2

I have a imbalanced dataset. I am using SMOTE (Synthetic Minority Oversampling Technique)to perform oversampling. When performing the binary classification, I use 10-fold cross validation on this oversampled dataset.

However, I recently came accross this paper; Joint use of over- and under-sampling techniques and cross-validation for the development and assessment of prediction models that mentions that it is incorrect to use the oversampled dataset during cross-validation as it leads to overoptimistic performance estimates.

I want to verify the correct approach/procedure of using the over-sampled data in cross validation?

J Cena
  • 963
  • 2
  • 11
  • 25
  • You always want to perform all the analysis steps for each cross validation fold independently. In this case, over-sample each fold individually. The paper you linked to describes the proper way to do CV. – Gabe Mar 27 '18 at 02:29
  • I think this question should be on Cross Validated https://stats.stackexchange.com/ as it is less about implementation and more about the idea. – Shridhar R Kulkarni Mar 27 '18 at 04:29
  • @Gabe Do you mean that for the 10 folds, I have to perform oversampling separately? – J Cena Mar 27 '18 at 04:38
  • 1
    Yeah, you'd want to over sample each fold by itself, using only the data from that fold. That way, you're essentially doing the classification (including over sampling) to 10 "different" datasets, which is the point of doing CV to estimate performance. I don't use Weka myself, but it seems like nekomatic's answer explains how to implement it there. – Gabe Mar 27 '18 at 13:56

2 Answers2

3

To avoid overoptimistic performance estimates from cross-validation in Weka when using a supervised filter, use FilteredClassifier (in the meta category) and configure it with the filter (e.g. SMOTE) and classifier (e.g. Naive Bayes) that you want to use.

For each cross-validation fold Weka will use only that fold's training data to parameterise the filter.

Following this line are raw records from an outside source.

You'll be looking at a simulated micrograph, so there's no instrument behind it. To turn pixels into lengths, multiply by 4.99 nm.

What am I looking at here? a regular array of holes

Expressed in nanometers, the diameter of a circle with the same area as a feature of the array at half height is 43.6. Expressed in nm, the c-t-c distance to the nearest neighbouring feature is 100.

When you do this with SMOTE you won't see a difference in the number of instances in the Weka results window, but what's happening is that Weka is building the model on the SMOTE-applied dataset, but showing the output of evaluating it on the unfiltered training set - which makes sense in terms of understanding the real performance. Try changing the SMOTE filter settings (e.g. the -P setting, which controls how many additional minority-class instances are generated as a percentage of the number in the dataset) and you should see the performance changing, showing you that the filter is actually doing something.

The use of FilteredClassifier is illustrated in this video and these slides from the More Data Mining with Weka online course. In this example the filtering operation is supervised discretisation, not SMOTE, but the same principle applies to any supervised filter.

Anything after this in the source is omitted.